Chris Kleine with the Viking Sportsmen told the council that his group supports an in-city deer hunt as a tool for managing CWD. He said it could curb the threat of CWD.
Craig Schiele of Alexandria said he doesn't care if the city holds a hunt or not, as long as they take care of trespassers.
Kevin Kotts with the Department of Natural Resource's wildlife management in Glenwood said the DNR would work with the city on a municipal deer hunt. The city would need to determine whether to allow it and where to allow it.
Some cities, Kotts said, require hunters to pass an archery proficiency test to make sure they're capable of hitting a deer in its heart from 20 yards out, for example. That kind of accuracy would prevent wounded deer from traveling a long way.
Mitch Lawler, a DNR conservation officer, told the council he's not against a hunt or for it but added the city should consider the potential trespassing problems. He's also concerned about wounded deer that can travel quite a distance, crossing city streets and going onto private property.

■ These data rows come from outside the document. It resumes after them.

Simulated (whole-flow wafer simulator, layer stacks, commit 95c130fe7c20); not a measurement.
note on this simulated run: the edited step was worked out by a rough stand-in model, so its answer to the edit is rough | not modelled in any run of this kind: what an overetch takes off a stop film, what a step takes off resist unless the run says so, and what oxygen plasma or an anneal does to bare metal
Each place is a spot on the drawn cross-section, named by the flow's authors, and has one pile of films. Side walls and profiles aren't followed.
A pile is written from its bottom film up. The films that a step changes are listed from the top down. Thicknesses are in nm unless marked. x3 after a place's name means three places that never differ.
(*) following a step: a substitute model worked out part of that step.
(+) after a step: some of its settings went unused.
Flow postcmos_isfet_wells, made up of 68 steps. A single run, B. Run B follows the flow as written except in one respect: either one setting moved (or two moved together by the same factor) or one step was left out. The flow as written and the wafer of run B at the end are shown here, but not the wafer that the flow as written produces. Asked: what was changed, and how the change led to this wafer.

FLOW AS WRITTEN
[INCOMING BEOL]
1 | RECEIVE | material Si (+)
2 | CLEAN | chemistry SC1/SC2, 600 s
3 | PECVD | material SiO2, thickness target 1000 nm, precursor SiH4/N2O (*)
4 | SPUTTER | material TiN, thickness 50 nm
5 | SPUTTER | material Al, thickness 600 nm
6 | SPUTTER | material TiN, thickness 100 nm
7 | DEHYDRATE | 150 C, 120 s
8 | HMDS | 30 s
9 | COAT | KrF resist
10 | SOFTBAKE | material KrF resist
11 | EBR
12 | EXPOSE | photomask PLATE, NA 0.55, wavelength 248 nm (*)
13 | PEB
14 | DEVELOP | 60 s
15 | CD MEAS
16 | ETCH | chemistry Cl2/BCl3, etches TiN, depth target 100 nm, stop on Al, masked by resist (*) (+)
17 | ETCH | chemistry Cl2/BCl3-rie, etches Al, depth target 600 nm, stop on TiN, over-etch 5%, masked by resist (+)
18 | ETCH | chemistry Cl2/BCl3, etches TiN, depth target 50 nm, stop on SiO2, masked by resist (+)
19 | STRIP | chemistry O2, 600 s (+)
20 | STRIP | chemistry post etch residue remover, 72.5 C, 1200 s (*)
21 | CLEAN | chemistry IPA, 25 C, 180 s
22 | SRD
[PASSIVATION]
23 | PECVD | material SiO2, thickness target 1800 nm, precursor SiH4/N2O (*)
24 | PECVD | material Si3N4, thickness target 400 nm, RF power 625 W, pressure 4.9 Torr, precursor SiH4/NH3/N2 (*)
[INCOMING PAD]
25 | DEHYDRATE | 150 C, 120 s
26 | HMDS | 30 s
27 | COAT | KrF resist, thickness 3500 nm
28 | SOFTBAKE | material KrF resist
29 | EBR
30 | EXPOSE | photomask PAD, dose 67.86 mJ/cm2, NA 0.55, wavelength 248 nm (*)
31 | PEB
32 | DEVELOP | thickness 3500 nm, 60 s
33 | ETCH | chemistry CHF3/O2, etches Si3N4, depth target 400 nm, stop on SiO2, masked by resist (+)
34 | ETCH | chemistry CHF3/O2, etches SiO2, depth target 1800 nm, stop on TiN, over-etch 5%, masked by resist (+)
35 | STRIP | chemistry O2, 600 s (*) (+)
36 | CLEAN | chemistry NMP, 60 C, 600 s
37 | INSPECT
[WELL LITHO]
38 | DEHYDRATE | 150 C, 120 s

Lawler also said the city should be alert for deer "baiting'" by not allowing hunters to attract deer by putting out piles of pumpkins on their property or bird feeders.
Mayor Bobbie Osterberg thanked all those who took part in the session and said the council would continue to explore the idea of a deer hunt.
She encouraged other residents to share their thoughts by emailing firstname.lastname@example.org. The city will accept comments until the next council meeting on Monday, May 10.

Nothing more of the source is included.